The “American Beauty” Oscar winner was the known quantity, but to watch Michael Shannon spin this yarn of flashy caricature as Presley is an absolute hoot. Everyone and their mother has an Elvis impression, but Shannon dove deeper to express more. To see the normally dour actor slip on this skin of decadence and then emanate a driven seriousness underneath his wispy drawl is a masterful feat of performance. Like The King himself, you can’t take your eyes off of Shannon and his gravity comes with its own galaxy of zip codes.
Hanks, Peters, and Knoxville earn their laughs and Pettyfer distracts some with his own subplot as the Virgil of this tall-tale. All take a Cadillac-sized backseat to the leads. Director Liza Johnson, who worked with Shannon on her debut feature “Return” in 2011, paves their road with groovy period detail while debuting screenwriters Cary Elwes (yes, that Cary Elwes) and Joey Sagal (with a polishing assist from Hanala Sagal) provide the cheeky banter and playful predicaments. In a quick 86 minutes, you will find it hard to wipe the smile away from your face.
Lesson #1: If you ever need to add attention to a given situation, drop the line “It’s a matter of national security.”– It works every time. That will get you noticed. The line might alert the proper response of authority or it could get you tossed into custody too. Use it wisely. When you’re Elvis and you wave that hand, it’s a line of swoon, not fear-mongering.

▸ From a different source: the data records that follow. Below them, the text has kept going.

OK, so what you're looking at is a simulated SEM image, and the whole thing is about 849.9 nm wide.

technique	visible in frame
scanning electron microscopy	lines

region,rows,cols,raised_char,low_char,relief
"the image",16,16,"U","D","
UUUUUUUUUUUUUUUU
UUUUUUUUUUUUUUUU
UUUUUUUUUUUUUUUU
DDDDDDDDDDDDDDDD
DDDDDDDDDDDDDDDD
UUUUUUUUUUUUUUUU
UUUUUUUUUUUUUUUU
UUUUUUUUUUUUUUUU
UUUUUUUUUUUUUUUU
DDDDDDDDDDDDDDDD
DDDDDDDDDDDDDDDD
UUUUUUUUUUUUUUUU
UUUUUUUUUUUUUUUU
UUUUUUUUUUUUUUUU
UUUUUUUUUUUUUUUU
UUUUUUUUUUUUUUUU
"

Lesson #2: Dueling protocols in a setting of decorum— Kevin Spacey and Michael Shannon dump buckets of personality into their historical figures. Their opposing foam and froth collide in their quirks of differing manners. Nixon was clearly not prepared for the charisma and complexity clad in gold and velvet that walked into his Oval Office and ignored all of the rules. In the end, who gets what they want, The President of the United States of America or The King of Rock ‘n Roll?
Lesson #3: Seeing celebrities and public figures as people— Intertwined with all of this film’s farce is the spine of humanity outlined by this lesson. Elvis could balance pleasing people with adhering to his own radical convictions. Showcased with dramatic license or not, read his transcribed letter to Nixon. Those are the words of a concerned and eager citizen that just happens to be a celebrity. Presley had his share of hopes, dreams, and agendas and so did Nixon.